My business is to provide people the opportunity to sample the exciting and challenging fishing available at the southern end of Lake Michigan. This page is dedicated to showing a bit of the behind-the-scenes work it takes to do that and to highlight the trips and fun my customers are able to experience.

Tuesday, November 4, 2014


OMG!  Which is text-speak for Oh, my god!  I don’t text much but in this case this is certainly an OMG moment. I watch the south Lake Michigan weather buoy read-out almost every day during the fishing season. It’s only about 50 miles or so from the area I normally fish and when dealing with weather and weather patterns, 50 miles is hometown news.
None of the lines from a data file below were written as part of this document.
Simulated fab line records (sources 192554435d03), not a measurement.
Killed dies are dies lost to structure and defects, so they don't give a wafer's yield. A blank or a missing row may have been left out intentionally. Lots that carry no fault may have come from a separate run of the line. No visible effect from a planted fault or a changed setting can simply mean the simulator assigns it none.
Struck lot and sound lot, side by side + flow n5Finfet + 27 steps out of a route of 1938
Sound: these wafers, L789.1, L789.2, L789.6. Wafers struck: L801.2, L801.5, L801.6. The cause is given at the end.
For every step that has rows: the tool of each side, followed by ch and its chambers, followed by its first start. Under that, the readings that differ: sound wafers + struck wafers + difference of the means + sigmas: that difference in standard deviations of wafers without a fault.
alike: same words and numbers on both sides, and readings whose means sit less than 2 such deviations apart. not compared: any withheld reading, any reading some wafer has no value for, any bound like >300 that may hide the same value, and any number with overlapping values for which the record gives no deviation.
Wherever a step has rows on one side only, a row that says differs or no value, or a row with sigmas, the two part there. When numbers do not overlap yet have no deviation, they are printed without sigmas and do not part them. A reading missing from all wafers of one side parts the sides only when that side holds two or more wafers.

So today, regardless that the Brother Nature is stowed safely away for the winter, the strong wind warnings, lake snow forecasts, etcetera, I clicked up the midlake buoy.  I’ve never seen anything like this!

I’ve been out on the lake multiple dozens of times so I know what the wind and wave conditions were, first hand.  Then I’d compare it with the midlake buoy, “real-time” reports.  The wind conditions were usually spot on with my “guestimation” of how strong the winds were blowing.  The wave conditions never aligned.  I finally decided the buoy didn’t measure wave heights from the bottom of the trough to the peak of the wave, it was more like the buoy measured only from mean lake level to the peak of the waves.

There’s probably “scientific” reasons for doing it this way, but if you are out on the lake, expecting two-foot waves, as measured by the buoy, and are really in four foot waves, measured from trough to peak, that’s a big difference.

Lake Michigan must have looked like this! 
So looking at today’s weather buoy info (October 31, 2014) is pretty darned scarey. I’m glad I’m not out there.  The wind is blowing from the north at 38.9 Knots (44.7 miles per hour). Gusts are 50.5 knots. The buoy at Michigan City pegged a gust at 67 miles per hour.

More importantly, the wave heights measured by the buoy are 21.7 feet.  I’ve never been out there to decide if the measured waves to actual wave heights (2 foot vs. 4 foot) is similar when the buoy registers waves of double digit heights; but if it does, that means 40-plus foot waves blowing down the lake. I’m glad I’m not there!